Stevenson, I believe, disliked Dr. Jekyll for his hypocrisy, which mirrors that of the Victorian upper-middle class all-male professional circles to which our doctor belongs. Ironically, he has Jekyll write in his final statement that “Though so profound a double-dealer, I was in no sense a hypocrite; both sides of me were in dead earnest; I was no more myself when I laid aside restraint and plunged in shame, than when I laboured, in the eye of day, at the furtherance of knowledge or the relief of sorrow and suffering.” A common misreading, despite these words, is the belief that whenever the good doctor becomes Mr. Hyde he loses the awareness of what his worse half is doing, which is what happens in cases of multiple personalities or dissociation. Other versions, literary and filmic descendants, might be to blame for that: Chuck Palahniuk’s novel Fight Club is actually the perfect example of psychological dissociation that Gish describes. Jekyll, on the contrary, looks at himself in the mirror as Hyde and remarks: “This, too, was myself.”

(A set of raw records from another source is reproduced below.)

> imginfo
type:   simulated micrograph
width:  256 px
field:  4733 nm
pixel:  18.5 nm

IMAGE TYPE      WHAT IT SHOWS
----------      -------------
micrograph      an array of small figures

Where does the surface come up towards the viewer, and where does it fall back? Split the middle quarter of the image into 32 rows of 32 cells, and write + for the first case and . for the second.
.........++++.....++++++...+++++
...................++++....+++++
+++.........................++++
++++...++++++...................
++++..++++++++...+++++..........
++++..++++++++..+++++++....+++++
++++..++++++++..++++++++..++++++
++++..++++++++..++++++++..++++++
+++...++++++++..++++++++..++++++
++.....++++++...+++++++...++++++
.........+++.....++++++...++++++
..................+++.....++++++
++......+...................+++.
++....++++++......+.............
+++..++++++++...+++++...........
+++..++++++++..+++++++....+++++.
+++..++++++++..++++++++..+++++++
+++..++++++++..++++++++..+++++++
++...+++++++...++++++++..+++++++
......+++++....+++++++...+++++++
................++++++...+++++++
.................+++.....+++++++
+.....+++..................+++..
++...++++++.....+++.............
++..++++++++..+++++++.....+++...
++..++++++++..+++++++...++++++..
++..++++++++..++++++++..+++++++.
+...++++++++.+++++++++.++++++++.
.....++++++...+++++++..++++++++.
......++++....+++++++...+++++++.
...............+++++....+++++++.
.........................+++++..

To recap my argument, his case is peculiar in that whereas for common mortals the result of intoxication by drugs (alcohol included) is a change in behaviour accompanied by different degrees of disinhibition, Jekyll suffers besides a spectacular bodily transformation. Since he looks different and nobody can identify him as Jekyll his behaviour is wild, but he is all the time Jekyll, no matter whether he calls himself Hyde when in his other body. No dissociation at all, then. The problem is, of course, that once he’s murdered Sir Danvers Carew (as Hyde) he also starts losing control over his metamorphic body. Thus, when Jekyll fails definetively to shed his Hyde body, he locks himself up. When his best friend Utterson brings his door down, Jekyll has no option but to kill himself still looking like Hyde, terrified as he is of being hanged. Wrongly, Utterson concludes that Jekyll is missing, until he learns the truth (and we with him) through the final two letters by Dr. Lanyon (who’s witnessed a transformation) and by Jekyll himself.
In his statement, Jekyll writes that the progress of his line of research in the future will lead to the point when “man will be ultimately known for a mere polity of multifarious, incongruous, and independent denizens.” Somehow, this is pure common sense: we are no doubt a collection of different identities, depending on the situation (professional, familiar, sexual, leisure… you name it!). We don’t change bodies, but we do change the way our bodies look –surely, we don’t wear the same outfit to class and to a rock concert– and also the way we behave. And, sorry but, unlike what Stevenson imagined, the worst aspect of our Jekyll and Hydes (I’m thinking of child abusers) is how inconspicuous they are. Jack the Ripper got that right only two years after Stevenson published his masterpiece.
Jekyll suggests that the drug is neutral and that instead of Hyde he could have metamorphosed into someone saintly, supposing his better nature to have been stronger. I asked my students why we don’t have a story like that (or do we??). Most answered it would be boring but one answered that it’s because in that case the text would hint that drugs are good… Clever!! To see how profoundly we distrust Jekylls who fight evil rather than commit it, consider Bruce Wayne, the man who, at night, becomes Batman (no drugs, just a mask and cool gadgets). We are currently asking ourselves (see Christopher Nolan’s trilogy) whether Bruce Wayne is as psychotic as Jekyll. So much for good intentions.
And a last point to this long post, suggested by my students’ exercises: the problem with arguing that Stevenson is criticising hypocritical Victorian society for forcing men to repress their instincts is that this depends on what kind of instinct we’re talking about. Supposing Jekyll is secretly a rapist of either women or children I certainly would like his instincts repressed to the hilt. Call me a hypocrite if you wish.